I don't know what AOL think they are doing with this
campaign, but you may have seen it on TV. Some consultancy company has come up with a shameful
scaremongering and
misleading scheme at AOL's behest, about how good or
bad the internet is, and invites you to discuss that topic, unsurprisingly, on AOL's own site. There are a good couple of breakdowns of it on
Infowars and
Prison Planet respectively.
I guess the strategy of years of
spamming everyone to death with their CDs, and being rightfully regarded as a
joke by all serious internet users just wasn't enough for AOL. But what they are doing now is both extremely
disingenuous and monumentally
dangerous, in effect, trying to manufacture the premise for, invoke and then preside over, a hazardously
political book-burning scenario.
Their pernicious and inflammatory cloth-headed campaign sets up a series of
false debates intended to
agitate you into participation on their website, thereby validating their pantomime and AOL's assumptions about your intelligence as a future customer. Meanwhile on their page, in their 'internet is bad' video, images of Big Brotheresque
body scans are juxtaposed between footage of Osama Bin Laden and the Ku Klux Klan. (I swiftly filtered out this entire garbage with adblock before I even finished watching it).
Of course you have to provide an
email address in order to participate in this enlightening 'discussion' they have kindly set up for you, and in doing so, no doubt, they will be contacting you after you leave your furious but inconsequential (to them) comment to send
you another one of their crappy worthless CDs.

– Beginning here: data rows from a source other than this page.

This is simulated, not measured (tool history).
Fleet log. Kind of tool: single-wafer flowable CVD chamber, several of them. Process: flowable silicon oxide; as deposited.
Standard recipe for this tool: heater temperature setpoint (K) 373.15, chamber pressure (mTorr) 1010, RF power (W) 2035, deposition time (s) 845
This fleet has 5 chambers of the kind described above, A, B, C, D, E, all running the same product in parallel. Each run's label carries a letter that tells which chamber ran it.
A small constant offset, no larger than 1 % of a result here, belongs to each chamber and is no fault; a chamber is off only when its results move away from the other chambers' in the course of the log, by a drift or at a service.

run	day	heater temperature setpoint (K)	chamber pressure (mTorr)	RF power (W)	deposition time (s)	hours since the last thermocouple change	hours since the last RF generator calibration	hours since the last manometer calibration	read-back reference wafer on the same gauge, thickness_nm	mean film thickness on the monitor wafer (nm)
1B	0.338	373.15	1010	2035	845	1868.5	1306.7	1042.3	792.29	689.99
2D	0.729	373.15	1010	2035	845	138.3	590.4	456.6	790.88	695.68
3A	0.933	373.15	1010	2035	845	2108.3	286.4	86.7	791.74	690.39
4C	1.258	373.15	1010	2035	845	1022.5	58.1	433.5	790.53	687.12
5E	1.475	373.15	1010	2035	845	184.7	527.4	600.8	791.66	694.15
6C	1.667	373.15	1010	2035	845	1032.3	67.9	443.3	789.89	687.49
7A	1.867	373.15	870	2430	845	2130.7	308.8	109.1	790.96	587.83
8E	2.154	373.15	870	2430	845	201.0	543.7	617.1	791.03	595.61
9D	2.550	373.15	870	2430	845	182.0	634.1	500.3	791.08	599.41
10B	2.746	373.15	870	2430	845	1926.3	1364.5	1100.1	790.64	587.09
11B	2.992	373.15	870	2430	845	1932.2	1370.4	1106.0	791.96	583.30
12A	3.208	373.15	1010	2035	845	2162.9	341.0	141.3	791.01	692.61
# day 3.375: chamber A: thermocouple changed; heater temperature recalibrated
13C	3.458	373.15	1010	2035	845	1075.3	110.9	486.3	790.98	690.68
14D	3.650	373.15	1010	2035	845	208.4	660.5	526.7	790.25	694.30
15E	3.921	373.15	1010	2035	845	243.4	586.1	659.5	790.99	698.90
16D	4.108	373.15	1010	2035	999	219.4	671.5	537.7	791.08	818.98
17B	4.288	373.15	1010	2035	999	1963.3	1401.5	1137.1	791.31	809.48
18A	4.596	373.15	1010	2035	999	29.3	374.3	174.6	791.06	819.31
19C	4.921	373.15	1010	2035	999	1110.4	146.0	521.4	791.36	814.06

AOL, who have been gleefully exploiting
their net newbie racket for well over a decade (and way longer than that), have now suddenly proposed that the net has just appeared and is indoctrinating you and your kids with porn, 'hate', and 'terror', whilst encouraging the 'dark desires of man', visualized (shock horror) as a pretty blonde woman.
On their discussion page, a spurious shopping list of negatives are presented, then on the other side of the screen, they have a box saying how wonderful it is that children can learn from the internet. Both 'good' and 'bad' are disingenuously littered with enough false information and bogus arguments to sustain the deception just long enough to grab some email addresses, and shove a bucket-load of
cookies into the machines of their victims. They then repeat that formula for 'ID theft',
privacy (a massive problem for AOL users
1 2) and other similar
political and
contentious issues to ensure you will remain
wound up enough to stay sufficently unaware of the monstrous scam.
In reality
of course, the 'discussion' is a
fraud and utterly worthless, a mere tool to get you to their site. And after all, no informed
one way or the other view could possibily be debated or derived from the calculated
false choices AOL have presented, a point which AOL
well know. It's like saying cars are good/bad, or food is good/bad, although when AOL start asking questions like 'is freedom of speech good or bad', then we know the whole plot they have constructed is
very bad indeed. I suspect the 'discuss' bit is just laying the groundwork for their 'solution' (yawn), which will form the next stage of the campaign, and it provides a TV-internet response statistic as well tricking some casualties into signing up for an AOL account.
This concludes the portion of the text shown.